How to scrape dynamic pages with Python and Selenium
Getting the html source of a webpage is easy with Python.
With requests
it can be achieved in one line.
import requests
url = "http://example.com/"
page_source = requests.get(url).text
This works well as long as the content of the page is static. For some dynamic pages no useful information can be shown without running scripts. The solution is to first execute the scripts and then scrape the result.
Tools
First you will need to install a WebDriver: basically an API to a Browser. Each major Browser has its own WebDriver, in this example I used Firefox’s one. You can install the WebDriver manually, but then additional configuration and manual updates are necessary. It is easier to use Webdriver Manager, which takes care of installing and keeping the WebDriver up to date.
You will need Selenium to talk to the WebDriver. Selenium has its own Python wrapper, which is used in this example.
Solution
Install the python libraries.
python -m pip install selenium webdriver-manager
Use this code to execute the scripts and get the resulting html.

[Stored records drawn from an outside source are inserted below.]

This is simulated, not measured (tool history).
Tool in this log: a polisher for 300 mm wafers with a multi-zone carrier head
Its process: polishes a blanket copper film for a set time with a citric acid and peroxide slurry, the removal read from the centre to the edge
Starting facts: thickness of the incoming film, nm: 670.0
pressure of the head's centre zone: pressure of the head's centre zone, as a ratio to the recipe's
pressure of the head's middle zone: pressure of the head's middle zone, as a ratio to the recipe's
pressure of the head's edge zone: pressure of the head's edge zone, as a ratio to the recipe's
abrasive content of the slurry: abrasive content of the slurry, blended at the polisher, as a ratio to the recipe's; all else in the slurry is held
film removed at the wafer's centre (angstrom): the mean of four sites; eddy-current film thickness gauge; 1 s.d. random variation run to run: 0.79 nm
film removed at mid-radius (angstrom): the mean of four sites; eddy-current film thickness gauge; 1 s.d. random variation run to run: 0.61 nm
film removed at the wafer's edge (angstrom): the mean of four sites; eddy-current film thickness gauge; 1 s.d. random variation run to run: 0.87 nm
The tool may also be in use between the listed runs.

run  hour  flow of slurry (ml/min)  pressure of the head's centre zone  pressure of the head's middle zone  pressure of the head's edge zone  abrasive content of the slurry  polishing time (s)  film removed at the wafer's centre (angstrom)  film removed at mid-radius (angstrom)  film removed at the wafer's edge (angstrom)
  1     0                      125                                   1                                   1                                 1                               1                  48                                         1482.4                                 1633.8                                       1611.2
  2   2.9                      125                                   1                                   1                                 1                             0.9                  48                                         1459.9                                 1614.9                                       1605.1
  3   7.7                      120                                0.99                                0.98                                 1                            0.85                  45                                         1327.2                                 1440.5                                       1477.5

from selenium import webdriver
from selenium.webdriver.firefox.service import Service as FirefoxService
from webdriver_manager.firefox import GeckoDriverManager
url = "http://example.com/"
driver = webdriver.Firefox(service=FirefoxService(GeckoDriverManager().install()))
driver.get(url)
page_source = driver.page_source
driver.quit()
Parsing
The page source can than be parsed as the one of a static web page.
Python’s standard library has its own parser html.parser
.
Another popular Python parser is Beautiful Soup, for which I recommend this tutorial on pythonprogramming.net.